# Help with the Trigonometry Equation please!

• Feb 21st 2013, 08:09 AM
Danthemaths
Help with the Trigonometry Equation please!
Hi guys,
I am stressing myself out coz i dont know how to do this question.

Question being:
2cos(x-30)=1
0o≤X≤360o

I think you start by dividing both sides by 2 to get: cos(x-30)=1/2, but dont know what you do from here!

Dan

ps. could you please explain the working so I can understand it a bit better?

Thanks
• Feb 21st 2013, 08:22 AM
emakarov
Re: Help with the Trigonometry Equation please!
Look at the graph of cos(x) (note that it's not cos(x - 30)). For which values of x is it the case that cos(x) = 1/2? For each y is such that cos(y) = 1/2, we need to find x such that x - 30 = y. Find all such x's and then select those that are between 0 and 360.
• Feb 21st 2013, 08:26 AM
MINOANMAN
Re: Help with the Trigonometry Equation please!
Danthemaths

divide first by 2 to obtain cos(x-30)=1/2
which angle has cos =1/2 of course 60 therefore cos(X-30)=cos60
and of course the answer is x-30=60 which gives you x=90...study more the trigonometric equations...Tere are some other solutions negative but since you are restricted to 0....360 you cannot consider them.
• Feb 21st 2013, 08:35 AM
emakarov
Re: Help with the Trigonometry Equation please!
Quote:

Originally Posted by MINOANMAN
the answer is x-30=60 which gives you x=90... Tere are some other solutions negative but since you are restricted to 0....360 you cannot consider them.

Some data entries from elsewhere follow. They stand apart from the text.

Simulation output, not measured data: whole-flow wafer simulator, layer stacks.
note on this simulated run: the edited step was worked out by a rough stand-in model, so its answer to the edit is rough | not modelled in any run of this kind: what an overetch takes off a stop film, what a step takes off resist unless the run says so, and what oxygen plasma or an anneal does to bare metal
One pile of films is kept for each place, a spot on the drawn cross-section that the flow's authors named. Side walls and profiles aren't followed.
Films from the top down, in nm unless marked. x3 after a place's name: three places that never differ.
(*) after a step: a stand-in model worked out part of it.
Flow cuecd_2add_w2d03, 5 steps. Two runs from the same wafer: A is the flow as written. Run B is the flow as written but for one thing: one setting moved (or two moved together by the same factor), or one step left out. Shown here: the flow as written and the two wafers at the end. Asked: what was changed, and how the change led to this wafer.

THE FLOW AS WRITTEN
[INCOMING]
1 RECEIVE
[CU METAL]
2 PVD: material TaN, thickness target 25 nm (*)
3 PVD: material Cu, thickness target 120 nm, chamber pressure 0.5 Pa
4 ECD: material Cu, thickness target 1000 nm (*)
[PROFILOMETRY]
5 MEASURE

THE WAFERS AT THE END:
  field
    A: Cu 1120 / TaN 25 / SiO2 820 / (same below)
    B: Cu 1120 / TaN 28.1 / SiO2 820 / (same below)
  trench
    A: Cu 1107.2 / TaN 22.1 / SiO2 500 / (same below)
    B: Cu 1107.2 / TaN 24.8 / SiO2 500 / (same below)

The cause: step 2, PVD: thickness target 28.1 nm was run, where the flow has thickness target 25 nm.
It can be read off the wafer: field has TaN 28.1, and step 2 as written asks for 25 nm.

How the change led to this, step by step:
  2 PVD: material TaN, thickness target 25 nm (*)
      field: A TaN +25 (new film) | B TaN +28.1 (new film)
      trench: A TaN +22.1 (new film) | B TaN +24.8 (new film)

There is another solution between 0 and 360.
• Feb 21st 2013, 08:43 AM
Danthemaths
Re: Help with the Trigonometry Equation please!
Quote:

There is another solution between 0 and 360.
Thank you Minoanman!
and ema, is the other solution 360-90? which will give 570?

x=90
x=360-90=570

Is this correct?
• Feb 21st 2013, 08:55 AM
emakarov
Re: Help with the Trigonometry Equation please!
Quote:

Originally Posted by Danthemaths
is the other solution 360-90? which will give 570?

x=90
x=360-90=570

No, I suggest you follow the algorithm in post #2. And how do you get 570 from 360 - 90?
• Feb 21st 2013, 09:21 AM
Danthemaths
Re: Help with the Trigonometry Equation please!
haha lol typo!

I meant 270 :P
• Feb 21st 2013, 09:46 AM
emakarov
Re: Help with the Trigonometry Equation please!
Quote:

Originally Posted by Danthemaths
I meant 270 :P

This is still not a solution of the original equation. You can check that 2cos(270 - 30) ≠ 1.
• Feb 21st 2013, 09:56 AM
Danthemaths
Re: Help with the Trigonometry Equation please!
i still dont understand how u get second answer...?
• Feb 21st 2013, 09:59 AM
emakarov
Re: Help with the Trigonometry Equation please!
Quote:

Originally Posted by Danthemaths
i still dont understand how u get second answer...?

And I still don't understand what prevents you from following the steps in post #2. What exactly don't you understand about them?
• Feb 21st 2013, 10:11 AM
Danthemaths
Re: Help with the Trigonometry Equation please!
ahh think this is right.

x=330?

If so, thanks alot guys :)
• Feb 21st 2013, 10:14 AM
emakarov
Re: Help with the Trigonometry Equation please!
Quote:

Originally Posted by Danthemaths
x=330?

Yes. We have cos(300) = cos(360 - 60) = cos(-60) = cos(60) = 1/2, so x - 30 = 300 implies that x = 330 is a solution.
• Feb 21st 2013, 10:15 AM
Danthemaths
Re: Help with the Trigonometry Equation please!
thanks for helping me xD
• Feb 21st 2013, 10:25 AM
Danthemaths
Re: Help with the Trigonometry Equation please!
Quote:

Look at the graph of cos(x) (note that it's not cos(x - 30)). For which values of x is it the case that cos(x) = 1/2? For each y is such that cos(y) = 1/2, we need to find x such that x - 30 = y. Find all such x's and then select those that are between 0 and 360.
Also, on this website you used for the graph, it a pretty neat site. How did you get the x axis to appear as degrees instead of the default {0,1,2,3,4..}?